Being an incident management service, having an On-call feature is all the more important for Spike. On-call is essential for easy and efficient handling of new incidents so that no incident is missed.
An incident is an event that is not part of normal operations that disrupts operational processes. Without effective incident management, an incident can disrupt business operations, information security, IT systems, employees, customers, or other vital business functions.
So whenever we get an incident, it is assigned to the right person and an alert is sent to them.
Having on-call management prevents overloading a sole assignee and evenly distributes the responsibility of handling alerts amongst dedicated on-call members.
So here we will talk about how the Oncall feature was designed, keeping in mind that we wanted to make a Minimal Viable Product that’d be easy to use.
The design process involves 1) understanding and defining the problem, 2) research, 3) coming up with different solutions, 4) designing, and 5) testing.
To create the on-call feature we first had to understand and define the problem statement. At this moment, whenever an incident occurs, Spike would alert the respective assignees associated with that incident.

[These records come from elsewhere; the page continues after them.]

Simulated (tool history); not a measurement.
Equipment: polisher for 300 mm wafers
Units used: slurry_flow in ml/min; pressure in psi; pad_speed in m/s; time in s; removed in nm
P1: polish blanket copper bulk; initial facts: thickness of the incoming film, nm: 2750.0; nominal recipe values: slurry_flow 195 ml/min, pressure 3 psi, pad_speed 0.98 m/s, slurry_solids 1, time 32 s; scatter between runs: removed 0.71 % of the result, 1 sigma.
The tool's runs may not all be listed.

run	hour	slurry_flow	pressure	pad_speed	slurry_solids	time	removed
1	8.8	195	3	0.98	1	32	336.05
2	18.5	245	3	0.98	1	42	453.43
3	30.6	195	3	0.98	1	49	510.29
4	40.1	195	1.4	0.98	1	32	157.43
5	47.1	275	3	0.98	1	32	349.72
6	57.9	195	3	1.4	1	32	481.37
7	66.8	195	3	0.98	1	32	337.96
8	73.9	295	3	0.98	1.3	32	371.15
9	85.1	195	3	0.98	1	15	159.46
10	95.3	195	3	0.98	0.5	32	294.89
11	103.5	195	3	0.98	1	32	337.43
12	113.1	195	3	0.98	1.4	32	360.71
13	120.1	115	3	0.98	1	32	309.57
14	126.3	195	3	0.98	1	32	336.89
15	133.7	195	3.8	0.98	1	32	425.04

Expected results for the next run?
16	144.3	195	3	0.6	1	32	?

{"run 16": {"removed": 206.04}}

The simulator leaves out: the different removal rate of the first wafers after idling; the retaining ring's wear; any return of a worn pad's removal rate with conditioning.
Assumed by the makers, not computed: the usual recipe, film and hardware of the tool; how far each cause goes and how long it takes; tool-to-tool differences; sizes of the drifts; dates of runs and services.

So the problem was defined as creating an on-call management feature that ensures an even distribution of responsibilities amongst team members. No single person is overloaded with the stress of responding to incidents.
The next step involved competitive research. I researched and looked into the likes of Pagerduty and Opsgenie to understand the basic requirements of an efficient on-call feature.
An on-call schedule ensures that the right person is always available to immediately respond to incidents. The MVP version of On-call would have just enough features to meet basic user needs like setting the rotation type and adding members. This would provide ample feedback for the future development of the on-call feature. After figuring out the basic needs, we came up with a simple user flow that involved the different prerequisites of an on-call schedule: choosing the on-call members, selecting the rotation type, and the starting date and time and ending date, and time). After deciding the user flow we worked on the wireframes
Where can the user view their on-call schedule?
Users can view their on-call schedules by clicking on “when am I on call?” Inside the on-call dropdown present on the header. The dropdown also mentions who is On-call which enables everyone to figure out the current on-call member.
The calendar view in Spike enables all team members to view the ongoing and upcoming on-call schedules. It is displayed inside schedule details.
In some instances the present on-call members might not be available to respond to incidents, they might be on leave or a vacation. To solve this problem, Spike lets you swap the existing shifts between members, i.e overriding. Overriding allows modifying the schedule without altering it as a whole.
Adding escalation policies to the On-call schedule
After an on-call schedule is created, users can then add a specific schedule to an escalation policy. Select the On-call schedule name from the users dropdown present in the escalation steps while creating an escalation policy.
After designing the first approved iteration, we wanted to test the feature. A major issue that arose was that the on-call didn’t have a 12-hour shift or the ability to add two members in a single day shift. This means having two people being on-call at the same time is the right approach as it would take a lot of the stress off of the primary on-call member. This would also ensure that there is always a backup when the primary on-call member misses a notification.